Another Britishism in the script comes out better: The superhero name Red Mist refers to British slang — when a person becomes insane with anger and does something stupid or crazy, he or she is said to be seeing red mist, or having the red mist descend on them. Co-writer Jane Goldman is married to someone famous, though her husband Jonathan Ross is far less known to Americans than he is to British crowds as an all-around TV personality. Goldman caused a stir at the UK premiere of Kick-Ass by wearing this outfit.

If you’re unfamiliar with some of the actors, Chloë Grace Moretz stars in Let Me In, the upcoming Hollywood remake of Let the Right One In that apparently impressed lots of people at Comic-Con. Mark Strong already played the heavies in Sunshine and Sherlock Holmes, and will play the villain Sinestro in the Green Lantern movie. He’s probably ready to portray a nice guy by now. As for Nicolas Cage, here’s a thoughtful recent appraisal of his strange, strange career. Aaron Johnson auditioned with an American accent, and it was apparently so good that it fooled Vaughn. The 20-year-old actor just became a father along with the 42-year-old woman who directed him in the John Lennon biopic Nowhere Boy that’s out later this year. So many male directors fall for their hot young leading ladies, it’s nice to see the reverse happen once in a while. There’s a cameo appearance by former Witchblade star Yancy Butler as Frank’s wife. Elizabeth McGovern pops up as Dave’s mom, only to drop dead without a single line of dialogue. Wonder what the story was there.

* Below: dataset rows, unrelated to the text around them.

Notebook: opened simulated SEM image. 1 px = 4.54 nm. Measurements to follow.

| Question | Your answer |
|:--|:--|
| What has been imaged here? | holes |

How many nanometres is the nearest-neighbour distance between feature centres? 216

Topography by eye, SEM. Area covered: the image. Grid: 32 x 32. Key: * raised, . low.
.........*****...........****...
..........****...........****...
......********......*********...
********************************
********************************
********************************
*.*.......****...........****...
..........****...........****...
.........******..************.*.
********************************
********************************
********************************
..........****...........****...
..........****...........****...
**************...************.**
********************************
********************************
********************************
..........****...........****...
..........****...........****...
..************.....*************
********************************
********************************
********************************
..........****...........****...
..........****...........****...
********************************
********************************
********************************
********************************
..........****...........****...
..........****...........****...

Miscellaneous notes: When Dave asks Katie about which comic books she’s read, she names Scott Pilgrim as one of her favorites. We can take that as a promo for the upcoming movie, which I can’t wait to see. Matthew Vaughn is married to Claudia Schiffer, so we see Hit Girl and Big Daddy framed dramatically against a giant billboard depicting Mrs. Vaughn. If you’re fascinated by the look of the film, there’s a coffee table book out. There’s a blink-and-you’ll-miss-it in-joke on a movie theater’s marquee, advertising The Spirit 3, which would presumably be the second sequel to this disaster. As a film critic, I’m glad I don’t live in the Kick-Ass universe. Speaking of kick-ass, here’s the song that plays over the movie’s end credits, by The Pretty Reckless, the group fronted by Gossip Girl‘s Taylor Momsen. Nice as the song is, the lyrics seem better suited to the soundtrack to one of the Twilight movies.